Standing outside the Greater Muskogee Area Chamber of Commerce, Dice Dawson leans against his pick-up truck and talks about how his hometown is generating regional attention for its role in the Aug. 23 Oklahoma Republican primary runoff.
Nestled along the Arkansas River around 50 miles southeast of Tulsa, Muskogee is part of Oklahoma’s 2nd Congressional District.
Rep. Markwayne Mullin has represented the region in Congress over the last decade. He is running against former Oklahoma Speaker of the House T.W. Shannon in the GOP U.S. Senate primary runoff.
Muskogee native and resident Avery Frix, a 28-year-old Oklahoma state representative who was first elected to that seat in 2017, is leading in the polls over former Oklahoma state Sen. Josh Brecheen in the race to replace Mullin.

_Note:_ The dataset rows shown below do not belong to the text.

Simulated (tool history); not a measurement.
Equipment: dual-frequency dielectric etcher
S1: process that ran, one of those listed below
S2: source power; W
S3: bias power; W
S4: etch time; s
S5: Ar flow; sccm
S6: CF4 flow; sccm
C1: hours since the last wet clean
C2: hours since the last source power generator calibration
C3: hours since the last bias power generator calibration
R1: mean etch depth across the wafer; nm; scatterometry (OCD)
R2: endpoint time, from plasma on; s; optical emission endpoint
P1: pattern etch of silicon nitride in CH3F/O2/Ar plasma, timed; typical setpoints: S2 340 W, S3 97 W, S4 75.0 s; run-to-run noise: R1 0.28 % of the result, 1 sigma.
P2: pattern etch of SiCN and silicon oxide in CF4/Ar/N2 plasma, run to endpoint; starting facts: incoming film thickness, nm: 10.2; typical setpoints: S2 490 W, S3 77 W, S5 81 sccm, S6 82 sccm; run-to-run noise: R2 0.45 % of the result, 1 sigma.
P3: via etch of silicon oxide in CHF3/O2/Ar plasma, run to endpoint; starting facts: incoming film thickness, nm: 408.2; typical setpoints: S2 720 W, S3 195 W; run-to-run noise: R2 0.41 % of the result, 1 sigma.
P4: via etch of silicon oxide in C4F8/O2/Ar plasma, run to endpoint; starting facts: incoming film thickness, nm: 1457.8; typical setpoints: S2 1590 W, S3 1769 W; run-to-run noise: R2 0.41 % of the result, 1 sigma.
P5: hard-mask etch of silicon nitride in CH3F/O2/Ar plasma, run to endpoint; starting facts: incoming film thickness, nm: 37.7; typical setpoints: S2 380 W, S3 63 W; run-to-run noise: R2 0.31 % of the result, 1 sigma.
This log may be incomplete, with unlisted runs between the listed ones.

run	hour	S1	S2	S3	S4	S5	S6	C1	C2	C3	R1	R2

Dawson was born and raised in Muskogee and for most of the 1970s and 1980s lived in San Francisco and Los Angeles, where he forged a career as a stand-up comic and actor. He returned to his hometown in 1993, craving a quiet and slower-paced day.
Frix, whose great-grandfather started a local construction company in 1940 that is still in business today, returned to Muskogee after earning a degree from the University of Oklahoma.
Frix also heads up the Roxy Theatre and spearheaded the Oklahoma Movie Hall of Fame being hosted in Muskogee. He owns a tourism and facility management while his wife, Haley, owns Broadway Market in downtown Muskogee.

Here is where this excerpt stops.